Leave pay: Your employer must pay you for any leave that you didn’t take. For instance, if you have five days remaining from your annual leave, your employer needs to pay you for those days.
Notice pay: This is money paid to you by the employer if the company doesn’t want you to serve the notice period. If you’ve been employed for one to four weeks, you’re entitled to one week’s notice pay. If you’ve been employed for four weeks to a year, you’re entitled to two weeks’ notice pay. If you have been employed for more than a year, you’re entitled to four weeks’ notice pay.
Severance pay: This is defined as a payment that you receive when you leave employment unwilfully. According to the Basic Conditions of Employment Act, you’re entitled to one week’s severance pay for each completed and continuous year of service with the same employer. However, if an employer offers you another job, and you reject it, you’re not entitled to severance pay.
Bonus: This depends on whether your employer has a policy of paying out bonuses or not when they terminate employment.
Pension fund/Provident fund: Sometimes employers make it compulsory for employees to contribute to a pension fund. This is a plan where employees contribute a certain percentage of their salary into a fund that pays out when they retire. When you leave your job, your employer is required to refund all the money that you’ve been paying towards your retirement. When you get retrenched you can choose to withdraw your pension fund or invest it in a unit trust.
Unemployment Insurance Fund (UIF): When you commence employment, your employer is required to register you for UIF. If you lose your job, you can claim unemployment benefits from the UIF. This is calculated as 2% of your salary. You pay half of that percentage and your employer pays the other half. This benefit is only payable when the employer terminates your contract or when you go on maternity leave or paternity leave. If you have been working for four years, you will be entitled to a claim of one year’s income. If you have contributed to the UIF for a shorter period, you will only be entitled to claim one day for every five days of work.
This benefit is payable immediately after retrenchment takes place. However, if you don’t claim within 12 months of being retrenched, you will forfeit the benefit.
What about tax?
According to the South African Revenue Service (SARS), all lump sum termination payments are subject to income tax. Severance and pension funds are such payments. However, some benefits are exempt from tax. For instance, the first R500,000 is not subject to tax, the next R200,000 is taxed at 18%, the following R350,000 at 27%. All amounts above R1,050,000 are taxed at 36%.
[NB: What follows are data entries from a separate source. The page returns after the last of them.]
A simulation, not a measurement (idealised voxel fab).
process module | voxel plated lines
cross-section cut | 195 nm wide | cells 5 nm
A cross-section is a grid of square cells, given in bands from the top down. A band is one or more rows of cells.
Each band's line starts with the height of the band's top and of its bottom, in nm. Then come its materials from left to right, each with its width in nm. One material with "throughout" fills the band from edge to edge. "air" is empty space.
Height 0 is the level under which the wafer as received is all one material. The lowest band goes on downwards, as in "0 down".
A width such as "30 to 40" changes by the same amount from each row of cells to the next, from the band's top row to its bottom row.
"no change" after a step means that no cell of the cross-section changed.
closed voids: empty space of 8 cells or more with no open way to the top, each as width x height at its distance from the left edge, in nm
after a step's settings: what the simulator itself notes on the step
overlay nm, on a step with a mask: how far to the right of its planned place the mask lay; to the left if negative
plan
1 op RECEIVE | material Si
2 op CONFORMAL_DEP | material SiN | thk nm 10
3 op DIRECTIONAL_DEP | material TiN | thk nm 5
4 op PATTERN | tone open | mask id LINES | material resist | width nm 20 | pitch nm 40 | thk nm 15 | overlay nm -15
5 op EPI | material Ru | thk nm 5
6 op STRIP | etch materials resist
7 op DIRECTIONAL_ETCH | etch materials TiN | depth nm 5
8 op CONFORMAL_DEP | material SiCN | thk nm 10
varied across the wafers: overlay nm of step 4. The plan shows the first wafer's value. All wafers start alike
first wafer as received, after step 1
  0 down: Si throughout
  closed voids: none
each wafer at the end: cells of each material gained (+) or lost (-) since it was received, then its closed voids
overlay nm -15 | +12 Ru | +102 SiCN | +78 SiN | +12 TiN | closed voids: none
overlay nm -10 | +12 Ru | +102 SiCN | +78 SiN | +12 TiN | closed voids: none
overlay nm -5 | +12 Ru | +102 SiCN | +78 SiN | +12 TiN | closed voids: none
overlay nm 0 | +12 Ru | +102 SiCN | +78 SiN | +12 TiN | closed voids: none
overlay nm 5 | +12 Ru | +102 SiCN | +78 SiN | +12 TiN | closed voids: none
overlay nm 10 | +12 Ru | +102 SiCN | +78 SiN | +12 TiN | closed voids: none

SARS further states that leave pay and pro-rata bonuses that are paid at the time of the termination of employment aren’t part of a severance benefit and are subject to tax at normal rates applicable to individuals.
Can you be retrenched without notice?
According to the law, no employer is allowed to retrench workers without issuing a written notice. The employer can consult with employees, trade unions, or any representatives of the employees.